Here’s a noble enterprise, a classic of the African American canon in August Wilson’s play, respectfully and faithfully put on the big screen for ever and garlanded by some defining performances.
Denzel Washington, who starred in the recent adaptation of Wilson’s Fences, produces here and his co-star Viola Davis takes centre stage as Ma Rainey, the Blues singer in Chicago to record an album with her band. One of these members is Chadwick Boseman, the young trumpeter Levee, who has his own ideas on how to play the blues. Ma wants it her way, or no way. Like her trusty band leader Cutler says every take: One, two, you know what to do…

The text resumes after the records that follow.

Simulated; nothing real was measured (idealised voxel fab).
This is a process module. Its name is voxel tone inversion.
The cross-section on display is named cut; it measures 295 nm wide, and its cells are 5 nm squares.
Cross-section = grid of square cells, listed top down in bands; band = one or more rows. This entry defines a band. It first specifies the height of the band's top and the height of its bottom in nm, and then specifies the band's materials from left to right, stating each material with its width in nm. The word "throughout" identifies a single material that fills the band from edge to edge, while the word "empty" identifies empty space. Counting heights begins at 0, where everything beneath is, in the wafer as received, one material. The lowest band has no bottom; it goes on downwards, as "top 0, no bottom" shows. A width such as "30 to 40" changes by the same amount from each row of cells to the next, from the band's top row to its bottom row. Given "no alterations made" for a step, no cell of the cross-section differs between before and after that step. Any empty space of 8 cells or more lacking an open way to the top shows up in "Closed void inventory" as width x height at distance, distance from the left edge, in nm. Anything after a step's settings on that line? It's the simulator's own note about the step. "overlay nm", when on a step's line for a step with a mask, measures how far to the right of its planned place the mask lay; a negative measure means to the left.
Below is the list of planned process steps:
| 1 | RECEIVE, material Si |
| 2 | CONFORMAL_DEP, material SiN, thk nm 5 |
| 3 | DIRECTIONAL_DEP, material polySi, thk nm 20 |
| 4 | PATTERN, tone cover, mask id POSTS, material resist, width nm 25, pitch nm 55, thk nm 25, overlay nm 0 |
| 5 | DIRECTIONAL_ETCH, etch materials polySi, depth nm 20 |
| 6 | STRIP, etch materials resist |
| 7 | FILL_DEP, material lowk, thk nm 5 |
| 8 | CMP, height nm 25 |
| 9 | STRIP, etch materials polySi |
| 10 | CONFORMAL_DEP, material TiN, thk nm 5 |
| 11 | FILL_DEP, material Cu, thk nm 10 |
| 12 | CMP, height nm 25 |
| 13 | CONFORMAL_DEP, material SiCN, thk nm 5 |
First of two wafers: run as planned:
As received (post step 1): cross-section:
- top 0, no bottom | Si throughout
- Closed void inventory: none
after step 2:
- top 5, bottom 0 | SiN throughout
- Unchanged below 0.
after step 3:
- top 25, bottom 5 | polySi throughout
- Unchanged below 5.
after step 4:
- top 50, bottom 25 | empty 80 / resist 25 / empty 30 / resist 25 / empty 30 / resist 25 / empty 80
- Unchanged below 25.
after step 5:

Boseman is great to watch in his final screen performance, all bared teeth and bruised soul and shiny yellow shoes, a live wire act that might be the definitive reading of this great black part. Davis is a heavy weight Ma, all sweaty and diva-like, flaunting her fame and her sexuality and taking on the avaricious record producers who would exploit yet another black act for their own gain.
I can’t deny there’s a theatricality to this – much of it takes place in a couple of rooms – but that’s the point, to put Wilson’s play up there for all to see and they’ve made a must-see job of it – a wonderful, classic play that very much needed committing to film, this version is beautifully done, conducted with style, and graced with note-perfect performances.